The time is now for a change in the U’s approach to diversity.

Karen Dace will step down as associate vice president for diversity in February after serving the U for more than seven years to accept a position as deputy chancellor with the University of Missouri at Kansas City.

Dace was instrumental in the creation of the Utah Opportunity Scholars Program and fought hard to keep the program under the control of her office earlier this year, and administrative figures are bemoaning her departure.

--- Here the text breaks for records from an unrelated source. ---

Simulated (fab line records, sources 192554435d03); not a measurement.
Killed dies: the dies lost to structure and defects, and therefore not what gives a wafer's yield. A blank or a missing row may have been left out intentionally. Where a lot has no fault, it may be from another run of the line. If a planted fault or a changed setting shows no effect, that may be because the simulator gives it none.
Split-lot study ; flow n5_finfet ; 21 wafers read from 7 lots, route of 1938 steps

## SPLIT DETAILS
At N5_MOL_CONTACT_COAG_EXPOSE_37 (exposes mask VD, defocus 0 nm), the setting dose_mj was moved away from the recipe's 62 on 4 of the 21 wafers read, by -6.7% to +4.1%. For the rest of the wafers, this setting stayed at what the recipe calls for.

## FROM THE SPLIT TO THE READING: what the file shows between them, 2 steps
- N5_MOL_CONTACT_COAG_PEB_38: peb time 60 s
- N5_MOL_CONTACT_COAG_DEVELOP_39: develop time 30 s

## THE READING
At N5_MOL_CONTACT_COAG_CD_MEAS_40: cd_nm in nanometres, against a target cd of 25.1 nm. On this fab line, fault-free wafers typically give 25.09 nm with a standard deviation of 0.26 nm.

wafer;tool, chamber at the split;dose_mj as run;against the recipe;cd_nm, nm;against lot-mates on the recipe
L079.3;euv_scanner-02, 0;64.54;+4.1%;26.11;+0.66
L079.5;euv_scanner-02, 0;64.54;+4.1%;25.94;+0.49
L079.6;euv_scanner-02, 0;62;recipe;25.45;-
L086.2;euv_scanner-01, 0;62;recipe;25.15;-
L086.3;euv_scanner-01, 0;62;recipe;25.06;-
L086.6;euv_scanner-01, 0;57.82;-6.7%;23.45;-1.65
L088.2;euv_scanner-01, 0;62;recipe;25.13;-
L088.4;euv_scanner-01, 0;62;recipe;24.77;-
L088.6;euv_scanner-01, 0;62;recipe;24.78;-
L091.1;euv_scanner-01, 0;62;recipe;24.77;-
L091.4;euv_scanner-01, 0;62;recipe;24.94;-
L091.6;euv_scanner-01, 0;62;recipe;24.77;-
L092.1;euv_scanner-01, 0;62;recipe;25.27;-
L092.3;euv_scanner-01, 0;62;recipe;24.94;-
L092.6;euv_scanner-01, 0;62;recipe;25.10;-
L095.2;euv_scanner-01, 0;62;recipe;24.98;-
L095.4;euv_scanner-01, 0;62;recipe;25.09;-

Meanwhile, Senior Vice President for Academic Affairs David Pershing is in the process of creating a committee to hire a replacement for Dace. And, though Dace’s commitment to the U was unquestioned, the recent controversy surrounding the Opportunity Scholars Program and the pending change of office may present the administration with the chance to effect rare progress in the handling of diversity on campus.

The U’s previous efforts toward embracing diversity have fallen well short, a fact that Dace acknowledged during her tenure and often attributed to funding. In addition to the administration’s inability to put its wallet where its priorities allegedly lie, the U has failed to help Dace find anything more enriching to sponsor than Women’s Week and Martin Luther King Awareness Week.

These events are reinventing the wheel every year. We are at a university, and we should be doing more to truly expand our understanding of students at the U. For instance, there are different issues facing the African-American community today than there were in the 1960s during King’s era.

There’s also little outreach directed at college-aged students. Much of the U’s diversity efforts are geared toward those who might come here someday, not the students who are here now. The focus should be on the students themselves, or else it seems like the only concern is fashioning an image conducive to recruiting students.

It’s time to embrace those conversations that are important to students, raise tough issues and stop perpetuating stereotypes with bland, predictable events.

That’s easier said than done, obviously, but some degree of organization seems like a sound start. Why not establish a diversity department? All students have to take diversity credits to graduate anyway, and many of those classes have questionable relationships to diversity.

At the very least, the U ought to create a broad-based diversity heading-with committed and qualified leadership-which would coordinate pre-existing internal support networks like the Center for Ethnic Student Affairs, the International Center, the Women’s Resource Center, the LGBT Resource Center, the Black Student Union and ASUU’s Diversity board.

These diversity programs are not visible enough on campus today. Maybe they could get more funding as a united block, and maybe it might also make sense for a couple of the programs to relocate so that they are all in the same vicinity, thus creating a community of diversity at the U.

At any rate, their impact is sure to be more strongly felt if they’re together. That should be the first concern for Dace’s successor.